Our primary social adjustment is a denial of justice. In allowing one man to own the land on which and from which other men must live, we have made them his bondsmen in a degree that increases as material progress goes on. It is this that crowds human beings into noisome cellars and squalid tenement houses; that fills prisons and brothels; that goads men with want and consumes them with greed; that robs women of the grace and beauty of perfect womanhood; that takes from little children the joy and innocence of life’s morning.
Civilization so based cannot continue. The eternal laws of the universe forbid it. Ruins of dead empires testify, and the witness that is in every soul answers, that it cannot be. Something grander than benevolence, something more august than charity — justice herself — demands of us to right this wrong. justice that will not be denied; that cannot be put off — justice that with the scales carries the sword.
Though it may take the language of prayer, it is blasphemy that attributes to the inscrutable decrees of Providence the suffering and brutishness that come of poverty. A merciful man would have better ordered the world. It is not the Almighty, but we who are responsible for the vice and misery that fester amid our civilization. The Creator showers upon us His gifts — more than enough for all. But like swine scrambling for food, we tread them in the mire — tread them in the mire, while we tear and rend each other!
Can it be that the gifts of the Creator may be thus misappropriated with impunity? Is it a light thing that labour should be robbed of its earnings while greed rolls in wealth — that the many should want while the few are surfeited? Look around today. Can this state of things continue? May we even say, “After us the deluge?” Nay; the pillars of the state are trembling even now, and the very foundations of society begin to quiver.
Forces have entered the world that will either compel us to a higher plane or overwhelm us — as nation after nation, as civilization after civilization, have been overwhelmed before. Between democratic ideas and the aristocratic adjustments of society there is an irreconcilable conflict. We cannot go on permitting men to vote and forcing them to tramp. We cannot go on educating boys and girls in our public schools and at the same time refuse them the right to earn an honest living. We cannot go on prating of the inalienable rights of man and at the same time deny the inalienable right to the bounty of the Creator.
But if, while there is yet time, we turn to justice and obey her, if we trust Liberty and follow her, the dangers that now threaten must disappear, the forces that now menace will turn to agencies of elevation. Think of the powers now wasted, the infinite fields of knowledge yet to be explored. With want destroyed; with greed changed to noble passions; with the fraternity that is born of equality taking the place of the jealousy and fear that now array men against each other; with mental power loosed by conditions that give to the humblest comfort and leisure; and who shall measure the heights to which our civilization may soar? Words fail the thought! It is the Golden Age of which poets have sung and high-raised seers have told in metaphor. It is the glorious vision that has always haunted man with gleam of fitful splendor. It is the reign of the Prince of Peace!

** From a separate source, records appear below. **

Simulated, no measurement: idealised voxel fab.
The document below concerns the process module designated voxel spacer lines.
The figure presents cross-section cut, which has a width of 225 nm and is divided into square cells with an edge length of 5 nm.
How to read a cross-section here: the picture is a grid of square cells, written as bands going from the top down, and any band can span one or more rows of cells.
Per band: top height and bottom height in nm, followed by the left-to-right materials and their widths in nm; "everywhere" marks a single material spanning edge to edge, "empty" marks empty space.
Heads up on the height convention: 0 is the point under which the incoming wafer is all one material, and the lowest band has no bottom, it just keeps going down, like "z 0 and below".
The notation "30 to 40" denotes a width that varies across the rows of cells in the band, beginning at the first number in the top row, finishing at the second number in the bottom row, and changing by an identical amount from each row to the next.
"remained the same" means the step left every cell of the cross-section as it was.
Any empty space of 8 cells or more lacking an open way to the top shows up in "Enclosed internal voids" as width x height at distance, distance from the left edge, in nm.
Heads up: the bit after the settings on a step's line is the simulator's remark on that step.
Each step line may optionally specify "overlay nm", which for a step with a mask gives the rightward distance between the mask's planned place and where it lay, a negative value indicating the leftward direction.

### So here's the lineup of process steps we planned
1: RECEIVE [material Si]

Conclusion — The Problem of the Individual Life
My task is done. Yet the thought still mounts. The problems we have been considering lead into a problem higher and deeper still. Behind the problems of social life lies the problem of individual life. I have found it impossible to think of the one without thinking of the other, and so, I imagine, will it be with those who, reading this book, go with me in thought.
The truth that I have tried to make clear will not find easy acceptance. If that could be, it would have been accepted long ago. If that could be, it would never have been obscured. But it will find friends — those who will toil for it; suffer for it; if need be, die for it. This is the power of Truth.
Will it at length prevail? Ultimately, yes. But in our own times, or in times of which any memory of us remains, who shall say?
To how few of those who sow the seed is it given to see it grow, or even with certainty to know that it will grow. Let us not disguise it. Over and over again has the standard of Truth and Justice been raised in this world. Over and over again has it been trampled down.
But for those who see Truth and would follow her, for those who recognize justice and would stand for her, success is not the only thing. Success! Why, falsehood has often that to give; and injustice often has that to give. Must not Truth and justice have something to give that is their own by proper right — theirs in essence, and not by accident?
I have in this inquiry followed the course of my own thought. When, in mind, I set out on it I had no theory to support, no conclusions to prove. Only, when I first realized the squalid misery of a great city, it appalled and tormented me, and would not let me rest, for thinking of what caused it and how it could be cured.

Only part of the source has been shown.